Why You Should Supplement a Financial Statement Audit With a Quality of Earnings Report When Buying a Business
A common misconception when purchasing a business is that a financial statement audit is sufficient to support a purchaser’s investment decision. However, an audit alone may not reveal some surprising information hiding just under the surface of the financial statements. A Quality of Earnings report (“QofE report”) and a financial statement audit both use the entity’s underlying financial records, but they have different purposes. An audit gives confidence that the financial statements are not materially misstated. A QofE report, on the other hand, helps potential investors understand the financial statements and the intricacies that are not always apparent when taking the financials at face value. Audited financial statements go hand in hand with a QofE report as essential elements of any business transaction.
What Exactly Does a QofE Report Provide That an Audit Does Not?

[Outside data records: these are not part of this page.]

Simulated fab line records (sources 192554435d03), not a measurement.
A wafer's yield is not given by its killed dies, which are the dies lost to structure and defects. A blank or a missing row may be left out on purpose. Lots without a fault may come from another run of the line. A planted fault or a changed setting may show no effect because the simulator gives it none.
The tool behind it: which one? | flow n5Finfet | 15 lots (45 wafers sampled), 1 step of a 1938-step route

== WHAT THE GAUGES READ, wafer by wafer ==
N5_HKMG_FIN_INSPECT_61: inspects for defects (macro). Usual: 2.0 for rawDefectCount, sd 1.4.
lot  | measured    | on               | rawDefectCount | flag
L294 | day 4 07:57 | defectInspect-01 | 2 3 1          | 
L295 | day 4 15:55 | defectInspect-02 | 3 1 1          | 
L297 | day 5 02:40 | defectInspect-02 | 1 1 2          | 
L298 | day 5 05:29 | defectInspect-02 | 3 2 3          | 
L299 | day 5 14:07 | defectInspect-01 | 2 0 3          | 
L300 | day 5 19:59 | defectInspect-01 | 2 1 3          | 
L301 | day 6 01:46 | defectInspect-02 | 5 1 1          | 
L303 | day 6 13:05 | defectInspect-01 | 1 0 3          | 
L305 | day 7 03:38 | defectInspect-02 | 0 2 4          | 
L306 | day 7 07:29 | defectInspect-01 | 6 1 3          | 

Buyers and sellers often base the purchase price for a transaction on a multiple of adjusted EBITDA (earnings before interest, taxes, depreciation and amortization), which an audit report does not typically provide. The goal of financial due diligence that results from a QofE report is a normalized and representative adjusted EBITDA. The transaction may also include stipulations related to net working capital, the net of current assets and current liabilities, as defined in the transaction. Both buyers and sellers of a business can hire a firm to perform financial due diligence on the company and obtain a QofE report. During a QofE engagement, each side has opportunities to present their version of adjusted EBITDA. The seller might propose removing personal expenses from the business’s financials to increase EBITDA. In contrast, the buyer might suggest removing specific non-recurring income items such as income from PPP loan forgiveness or income from an insurance payout. The adjustments aim to present a normalized and consistent view of the earnings across multiple periods, a perspective not provided by a financial statement audit. Other common items identified and potentially adjusted for through this analysis are notable trends and variances, transactions with related parties, customer concentrations, discounts on certain goods that will not persist after the sale, and significantly aged accounts and their risk of uncollectibility.
To Purchase or Not to Purchase: What Does the QofE Report Say?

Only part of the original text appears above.